Wednesday, July 16, 2025

The US Central Bank: The Federal Reserve (AKA "The Fed")

Many people believe the Fed is somehow a private entity. In some sense, that may be technically true, but presidents report Fed leaders, and the Fed follows the dictates of Congress to the letter. Yes, it has private shareholders, and it often does things congress and the public don't like, but it always creates the currency at the direction of Congress.

To find out about this institution, you can read William Greider's Secrets of the Temple: How the Federal Reserve Runs the Country, but without a framework of understanding, it comes across as just historical gibberish--both too much information and too little connecting the dots.
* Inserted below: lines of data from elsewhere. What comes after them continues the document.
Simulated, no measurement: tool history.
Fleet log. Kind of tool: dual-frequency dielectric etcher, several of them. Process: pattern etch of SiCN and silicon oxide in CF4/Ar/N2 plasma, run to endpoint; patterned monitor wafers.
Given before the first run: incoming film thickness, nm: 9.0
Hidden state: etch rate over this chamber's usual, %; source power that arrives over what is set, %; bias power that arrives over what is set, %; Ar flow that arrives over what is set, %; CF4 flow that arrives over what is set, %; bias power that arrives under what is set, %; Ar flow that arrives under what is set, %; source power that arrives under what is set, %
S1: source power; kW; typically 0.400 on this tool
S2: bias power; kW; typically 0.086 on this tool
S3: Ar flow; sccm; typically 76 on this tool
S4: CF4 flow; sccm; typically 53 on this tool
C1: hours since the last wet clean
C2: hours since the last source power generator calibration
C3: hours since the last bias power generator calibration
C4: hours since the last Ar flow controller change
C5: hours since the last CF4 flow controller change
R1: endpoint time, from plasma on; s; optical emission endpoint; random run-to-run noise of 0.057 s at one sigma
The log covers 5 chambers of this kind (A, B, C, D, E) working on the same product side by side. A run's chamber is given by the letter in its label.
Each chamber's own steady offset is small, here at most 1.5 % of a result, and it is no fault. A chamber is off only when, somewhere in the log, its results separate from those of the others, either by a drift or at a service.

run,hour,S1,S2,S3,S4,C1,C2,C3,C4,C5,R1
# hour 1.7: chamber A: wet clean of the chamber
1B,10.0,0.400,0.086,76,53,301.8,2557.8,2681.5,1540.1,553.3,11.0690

A better look at the Fed and its recent history is Matt Stoller's column about it "Federal Reserve  Independence is Bad" Subtitle: "Donald Trump wants to fire Fed Chair Jay Powell. He should be able to do so. The Fed needs to be controlled by elected leaders, not Wall Street. Even if those elected leaders are bad."

Stoller is no Trump fan, but he notes that this important institution has for too long been immune to electoral accountability for things like encouraging exploding derivatives, or bailing out banks despite legislative attempts to put an end to that (e.g., Dodd-Frank). It's supposed "independence" is a smokescreen for favoring the financial sector repeatedly.

Says Stoller: "I think we should respond to bad leaders by electing different leaders, not by removing important areas of politics from political control. I also think Trump, yes even Trump, will do a better job at managing the central bank than a leadership group insulated from political control.

"When it is not, there are three problems. First, Americans lose faith in democracy as a meaningful system. They want their elected leaders to deal with prices, but their elected leaders have foregone any control over the institution tasked with doing so. Second, the Fed operating without direction from elected leaders gives politicians bad habits. For instance, Joe Biden’s administration was crippled in part by his refusal to take control of monetary policy, giving him an excuse not to even try addressing inflation. And third, Federal Reserve leaders and the institutional culture, without political control, become dedicated to consolidating financial power."

Stoller then puts history in context, recounting the Fed's misbehavior, and its relatively recent independence from more political control. 

More Stoller: "Since the Federal Reserve became “independent” of political control in the late 1970s, America has not coincidentally undergone a period of dramatic financialization. And that was intentional. Remember, Fed Chair Paul Volcker used to carry around a card of union wage rates, as a reminder that his goal in achieving low inflation was to break union power. The Federal Reserve is responsible in part or fully for the legalization of derivatives, the explosion of subprime lending during the 2000s, the great financial crisis, a trillion dollar transfer of wealth to big banks as interest rates increased, the institutionalization of crypto-currencies, the merger explosion of the early 2020s, and the failed regulation of Silicon Valley Bank, among other problems. It’s also a highly political institution, pushing free trade and defending large banks; in the 1990s, Fed officials secretly bailed out Mexico so as to protect Citibank and pass NAFTA. " 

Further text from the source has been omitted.